Star Wars III
FrankenVader begins to rise into hilarious view.


Golden Mug

NOMINEE: Sound, Visual Effects

Theatrical Release Date: 05/19/2005
Director: George Lucas
Cast: Hayden Christensen, Ewan McGregor, Natalie Portman, Ian McDiarmid

It probably can’t be a good thing that my thoughts about “Star Wars Episode III” were, ‘I can’t wait for this movie to come out so it can suck and I can have closure’. Episodes I and II were huge disappointments, making a mockery of the earlier films that captured the imagination of sci-fi fans and regular folks alike. With these last three, all of the spirit had been sapped away, as if Lucas couldn’t make up his mind whether he was making a film for kids or adults, toeing the line by developing a darker storyline but also bringing Jar Jar Binks to fruition.

Am I the only one who would rather have seen Howard the Duck in that role. Stupid Jar Jar (Mee-sah so annoyed). In any case, with no expectations going into the last of the new series, I actually was pleasantly surprised … mostly. For the first hour and a half, I was enjoying the film. Then Franken-Vader came on screen, clumsily busting loose of his restraints and crying out like his dog had just died. In that moment, Darth Vader became about as menacing as Pauly Shore.

Hayden Christensen should have been replaced for this last film. In Episode II, his character is supposed to be a whiny, petulant teenager. Christensen is great at that. But by this film, Anakin Skywalker is supposed to be headed to manhood, not acting like Mommy wouldn’t buy him a new bike. At this point of the story arc, Anakin needed an actor who could both show his unconditional love for Padme and carry off rage. Sorry, Hayden, that’s not you.

Speaking of Padme, poor Natalie Portman was left adrift in a sea of insipid dialogue and ridiculous fashion sense. Forced to utter such ninth-grade drivel as “Hold me like you did on Naboo” and “You’re breaking my heart”, she becomes not much more than a very attractive set piece. I hope she got paid mucho dinero for these three, because her performances broke my heart and now I need someone to hold me.

Ian McDiarmid was the lone bright spot, portraying a classic bad guy, bent on universal domination. Also, Ewan McGregor was fairly solid, though his character didn’t have much to do but follow Anakin around and eventually beat the snot out of him.

Oops, did I spoil the ending? Good.

The rest of the supporting cast ranged from pretty good (Jimmy Smits) to just plain stupid (Samuel L. Jackson), with none of the blame falling on them in my opinion. Even the best Formula 1 driver needs tires to win a race.

And don’t even get me started on digital Yoda. It was like watching one of those commercials where they have Fred Astaire vacuuming on the ceiling. I felt like someone had robbed a grave or something. Yoda had no soul in these films. Just because Lucas wanted him to have the fighting style of a Rheesus monkey on PCP doesn’t mean he couldn’t have used a puppet once in a while. (Sadly, the puppet was also more believable.)

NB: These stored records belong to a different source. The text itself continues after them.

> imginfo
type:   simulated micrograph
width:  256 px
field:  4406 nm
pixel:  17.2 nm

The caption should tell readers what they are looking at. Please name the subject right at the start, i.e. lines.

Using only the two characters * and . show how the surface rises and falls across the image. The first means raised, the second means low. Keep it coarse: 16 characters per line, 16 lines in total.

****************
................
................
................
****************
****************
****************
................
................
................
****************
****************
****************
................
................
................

Yoda’s flaws bring about a key problem with the film – the severe overuse of CGI (as with the last 2 films as well). What made the opening scene in the original “Star Wars” so great was that the ships had a tangible mass to them. They felt at least a little real, whereas even the best computer graphics are still not much more than very good moving paintings, devoid of weight, floating on the screen.

The story to this film was ok, but as mentioned in regards to Portman, the dialogue is tremendously bad. Any Junior High School English teacher would give Lucas an F and bring in his parents for a meeting. It’s too bad no one was able to convince Lucas to hand over his story ideas to a real screenwriter and let someone else sit in the director’s chair. If he had, there was the potential to make three very exciting films. But his need to keep control over all things in a galaxy far, far away left fans feeling gipped all over Earth.

I only wanted three things with this film – closure, Natalie Portman and Jar Jar’s head on a pike. 2 out of 3 will have to do. And a 2 is what this film rates from me. Thank goodness I was able to Jedi mind-trick the theater manager into letting me take in this keg of Foster’s. I needed it.